To start the sample based on the live stream from your camera, run:

Linux

./metavision_sparse_optical_flow

Windows

metavision_sparse_optical_flow.exe

To start the sample on live stream with some camera settings (biases, ROI, Anti-Flicker, STC etc.) loaded from a JSON file, you can use the command line option --input-camera-config (or -j):

Linux

./metavision_sparse_optical_flow -j path/to/my_settings.json

Windows

metavision_sparse_optical_flow.exe -j path\to\my_settings.json

To check for additional options:

Linux

./metavision_sparse_optical_flow -h

Windows

metavision_sparse_optical_flow.exe -h

Available Optical Flow Algorithms

This sample is using the Sparse Optical Flow algorithm, but the SDK API offers several other (dense) optical flow algorithms: Plane Fitting flow, Triplet Matching flow and Time Gradient flow. Those alternate algorithms are demonstrated in the Dense Flow Python Sample.

The main differences between those flow algorithms are the following:

  • Plane Fitting optical flow:

    • is based on plane-fitting in local neighborhood in time surface

    • is a simple and efficient algorithm, but run on all events hence is costly on high event-rate scenes

    • estimated flow is subject to noise and represents motion along edge normal (not full motion)

  • Triplet Matching optical flow:

    • is based on finding aligned events triplets in local neighborhood

    • is a simple and very efficient algorithm, but run on all events hence is costly on high event-rate scenes

    • estimated flow is subject to noise and represents motion along edge normal (not full motion)

  • Time Gradient optical flow:

    • is based on computing a spatio-temporal gradient on the local time surface using a fixed look-up pattern (i.e. it is essentially a simplified version of the Plane Fitting algorithm in which we only consider the pixels in a cross_shaped region (x0 +/- N, y0 +/- N) instead of a full NxN area around the pixel)

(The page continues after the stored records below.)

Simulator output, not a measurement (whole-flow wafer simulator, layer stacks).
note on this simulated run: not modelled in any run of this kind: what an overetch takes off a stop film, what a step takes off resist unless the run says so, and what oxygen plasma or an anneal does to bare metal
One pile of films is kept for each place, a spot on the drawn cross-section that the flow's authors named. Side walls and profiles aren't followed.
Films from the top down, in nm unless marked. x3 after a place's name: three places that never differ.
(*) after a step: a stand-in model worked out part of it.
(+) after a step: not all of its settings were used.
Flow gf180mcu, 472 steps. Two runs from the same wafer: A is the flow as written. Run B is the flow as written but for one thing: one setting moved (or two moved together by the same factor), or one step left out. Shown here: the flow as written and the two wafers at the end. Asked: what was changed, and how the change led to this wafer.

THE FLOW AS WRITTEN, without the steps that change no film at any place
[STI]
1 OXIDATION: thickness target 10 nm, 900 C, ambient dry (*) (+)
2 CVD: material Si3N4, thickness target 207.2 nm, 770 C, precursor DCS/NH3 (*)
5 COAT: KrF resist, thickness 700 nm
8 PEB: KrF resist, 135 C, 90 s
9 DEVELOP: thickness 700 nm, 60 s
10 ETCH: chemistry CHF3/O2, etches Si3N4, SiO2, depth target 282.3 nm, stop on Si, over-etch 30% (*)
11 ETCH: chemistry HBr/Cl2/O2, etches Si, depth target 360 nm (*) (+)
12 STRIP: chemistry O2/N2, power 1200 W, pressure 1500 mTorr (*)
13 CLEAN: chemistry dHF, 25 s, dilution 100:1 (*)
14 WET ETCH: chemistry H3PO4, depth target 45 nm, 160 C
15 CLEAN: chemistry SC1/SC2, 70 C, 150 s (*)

    • is a simple and very efficient algorithm, but run on all events hence is costly on high event-rate scenes

    • estimated flow is subject to noise and represents motion along edge normal (not full motion)

  • Sparse optical flow:

    • is based on tracking of small edge-like features

    • is more complex but staged algorithm, leading to higher efficiency on high event-rate scenes

    • estimated flow represents actual motion, but requires fine tuning and compatible features in the scene

See also

To know more about those flow algorithms, you can check the paper about Plane Fitting Flow, the paper about Triplet Matching Flow and the patent about CCL Sparse Flow

Code Overview

The Metavision Optical Flow sample implements the following data flow:

../../../_images/flow_pipeline.png

Spatio Temporal Contrast Filter

First, if the hardware STC of the sensor was not enabled via the camera setting file, and if the option --sw-stc-threshold was not passed on the command line with the value 0, then the filter algorithm Metavision::SpatioTemporalContrastAlgorithmT is applied to reduce the noise in the event stream.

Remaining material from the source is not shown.